Skip to content

ADR-0030: Logging Cadence & Stats Extensibility

Status: Accepted • Date: 2026-04-06

1. Context & Problem

Silvasonic's backend consists of a Controller and various Tier-2 or Background Workers (Recorder, UploadWorker, Indexer, BirdNET). These services operate continuously and process thousands of discrete events over time (audio files, log lines, uploads).

Currently, logging behavior is fragmented and prone to spam: - ControllerStats, RecordingStats and UploadStats implemented a "Two-Phase" logging pattern (5 minutes of verbose startup logging followed by periodic 5-minute summaries). While effective in reducing log-spam (Loki/Promtail), this lead to duplicated boilerplate for time measurement (time.monotonic()) and edge-case transitions. - Conversely, modules like the Indexer, Janitor, and BirdNET log indiscriminately per action, flooding the SIEM view and slowing down log rotation.

A forced abstract base class (ABC) to handle stats tracking across the board was considered but discarded due to the risk of "False Abstraction". The tracker instances operate under vastly different concurrency assumptions (multi-threaded GIL locks in RecordingStats, asynchronous loop snapshots in ControllerStats, lock-free async runs in UploadStats).

2. Decision

We mandate a unified Two-Phase Logging Pattern ("Logging Contract") via Composition instead of inheritance, to eliminate log spam while acknowledging the diverse concurrency models. This contract becomes an integral extension of the SilvaService blueprint.

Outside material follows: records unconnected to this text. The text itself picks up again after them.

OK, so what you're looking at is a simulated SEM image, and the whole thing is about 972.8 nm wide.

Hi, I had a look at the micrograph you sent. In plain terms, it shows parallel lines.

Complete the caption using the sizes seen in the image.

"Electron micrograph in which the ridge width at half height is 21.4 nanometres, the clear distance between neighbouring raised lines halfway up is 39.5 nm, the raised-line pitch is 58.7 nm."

2.1. Composition with TwoPhaseWindow

We introduce packages/core/src/silvasonic/core/logging/two_phase.py (TwoPhaseWindow). This helper strictly encapsulates the math of time comparisons (time.monotonic()) and phase transitions (evaluating whether a system is in startup phase or steady state). It performs no logging, maintains no thread-locks, and has no domain-metrics counters. Services instantiate it to safely trigger their domain-specific logs under their required concurrency model.

2.2. The Structured Logging Contract

When logging summary metrics in structured format (structlog), services MUST adhere to the following event names to allow uniform Promtail/Loki dashboarding: - <service/module>.startup_phase_complete: Logs exactly once when transitioning to steady state. - <service/module>.summary: Emitted periodically during steady state. - <service/module>.final_summary: Emitted when the service gracefully shuts down.

Additionally, every summary JSON payload MUST include at the top level: - uptime_s: (float) Precision time since instantiation. - interval_s: (float) Precision time since the last summary.

2.3. Configuration Tier

Following ADR-0023, the intervals for logging cadence are considered Operational Infrastructure state, not Business Domain state. - Fallback defaults (DEFAULT_LOG_STARTUP_S, DEFAULT_LOG_SUMMARY_INTERVAL_S) reside in packages/core/src/silvasonic/core/logging/constants.py. - Service-specific configuration continues to use Environment overrides (.env -> BaseSettings, e.g., SILVASONIC_PROCESSOR_LOG_STARTUP_S). - There is no central database configuration table for logging rhythms.

3. Options Considered

  • Abstract Base Class (TwoPhaseTracker): Rejected. Would force identical thread-locking paradigms onto all services, creating overhead for lock-free services and preventing async snapshot injection for services like the Controller.
  • system_config Database Table: Rejected. Dynamically changeable JSON intervals for system logging violate the immutable-container directive and overcomplicate the database settings tier. Overrides belong in .env.
  • Ignore spammy services: Rejected. Technical debt in the logging sphere causes real-world pain for deployments over cellular/LTE connections.

4. Consequences

  • Positive: Massive reduction in log spam for remote edge devices. Unified SIEM parsing via interval_s and uptime_s metadata. Clear decoupled API boundaries for future services (e.g. BatDetect, Weather worker) without locking constraints.
  • Negative: Existing services (BirdNET, Indexer) require immediate refactoring to align with this standard, shifting their logs from per-action prints to bundled counters.